NMX Manager (NMX-M) Documentation

Bring-Up

Overview

The Bring-Up process is a fully automated method for configuring and registering a designated switch tray with the NMX Manager. This process enables telemetry collection and NVLink domain management.

Each switch tray is configured to ensure both nmx-controller and nmx-telemetry services are active, and a mutual LTS (mTLS)-secured gRPC connection is established and maintained.

Switch Profile API

The NMX Manager provides endpoints for securely managing switch credentials via switch profiles.
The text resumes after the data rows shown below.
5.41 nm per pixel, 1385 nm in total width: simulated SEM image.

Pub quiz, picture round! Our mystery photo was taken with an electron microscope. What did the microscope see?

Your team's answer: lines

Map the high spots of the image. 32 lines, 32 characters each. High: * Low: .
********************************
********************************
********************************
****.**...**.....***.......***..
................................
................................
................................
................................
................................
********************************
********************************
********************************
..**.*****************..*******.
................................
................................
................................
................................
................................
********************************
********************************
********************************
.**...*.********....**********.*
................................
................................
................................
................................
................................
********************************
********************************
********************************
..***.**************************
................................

Default Profile: username: admin, password: admin, (NVIDIA recommends  to change or override for enhanced security)

Auth Required

Action

Endpoint

Description

ro-user, rw-user

Retrieve

GET /nmx/v1/switch-profiles

Retrieve a list of switch profiles

rw-user

Create

POST /nmx/v1/switch-profiles

Create a new switch profile

ro-user, rw-user

Retrieve

GET /nmx/v1/switch-profiles/{id}

Retrieve a specific switch profile

rw-user

Delete

DELETE /nmx/v1/switch-profiles/{id}

Delete a switch profile (except default)

rw-user

Update

PATCH /nmx/v1/switch-profiles/{id}

Update an existing switch profile

YAML
curl -X 'PATCH' \
  'https://<NMX-Manager-API>/nmx/v1/switch-profiles/<switch-profile-id>' \
  -H 'accept: */*' \
  -H 'Content-Type: application/json' \
  -d '{
  "Password": "admin"
}'

Bring-Up API

Bring-up is an asynchronous operation that tracks the bring-up process for one or more switches.

Auth Required

Action

Endpoint

Description

ro-user, rw-user

Retrieve

GET /nmx/v1/bring-up

Retrieve bring-up operations with optional filters (pending, in-progress, failed, completed)

rw-user

Create

POST /nmx/v1/bring-up

Initiate a new bring-up process for one or more switches

ro-user, rw-user

Retrieve

GET /nmx/v1/bring-up/{id}

Get bring-up status for a specific operation

Usage Examples

The following example demonstrates how to start a new bring-up operation using a POST request:

Bash
curl -X 'POST' \
  'https://<NMX-Manager-API>/nmx/v1/bring-up' \
  -H 'accept: application/json' \
  -H 'Content-Type: multipart/form-data' \
  -F 'FmConfig=@<fm-config-file>' \
  -F 'ProfileID=<switch-profile-id>' \
  -F 'Switches={
  "Address": ""
}'

curl -X 'POST' \
  'https://<NMX-Manager-API>/nmx/v1/bring-up' \
  -H 'accept: application/json' \
  -H 'Content-Type: multipart/form-data' \
  -F 'FmConfig=@<fm-config-file>' \
  -F 'ProfileID=' \
  -F 'Switches={
  "Address": "<switch-A-IP-Address-or-hostname>"
}' \
  -F 'Switches={
  "Address": "<switch-B-IP-Address-or-hostname>"
}'

curl -X 'POST' \
  'https://<NMX-Manager-API>/nmx/v1/bring-up' \
  -H 'accept: application/json' \
  -H 'Content-Type: multipart/form-data' \
  -F 'FmConfig=@<fm-config-file>' \
  -F 'ProfileID=' \
  -F 'Switches={
  "Address": "<switch-A-IP-Address-or-hostname>"
}' \
  -F 'Switches={
  "Address": "<switch-B-IP-Address-or-hostname>",
  "ProfileID": "<custom-switch-profile-id>"
}'

curl -X 'POST' \
  'https://<NMX-Manager-API>/nmx/v1/bring-up' \
  -H 'accept: application/json' \
  -H 'Content-Type: multipart/form-data' \
  -F 'FmConfig=@fm_config_72x1_C9_S9  2.cfg' \
  -F 'ProfileID=' \
  -F 'Switches={
  "Address": "<switch-A-IP-Address-or-hostname>",
  "ProfileID": "<custom-switch-profile-A-id>"
}' \
  -F 'Switches={
  "Address": "<switch-B-IP-Address-or-hostname>",
  "ProfileID": "<custom-switch-profile-B-id>"
}'

fm_config / SDN Config

  • Provide an fm_config / SDN config file that matches all switches included in this POST request.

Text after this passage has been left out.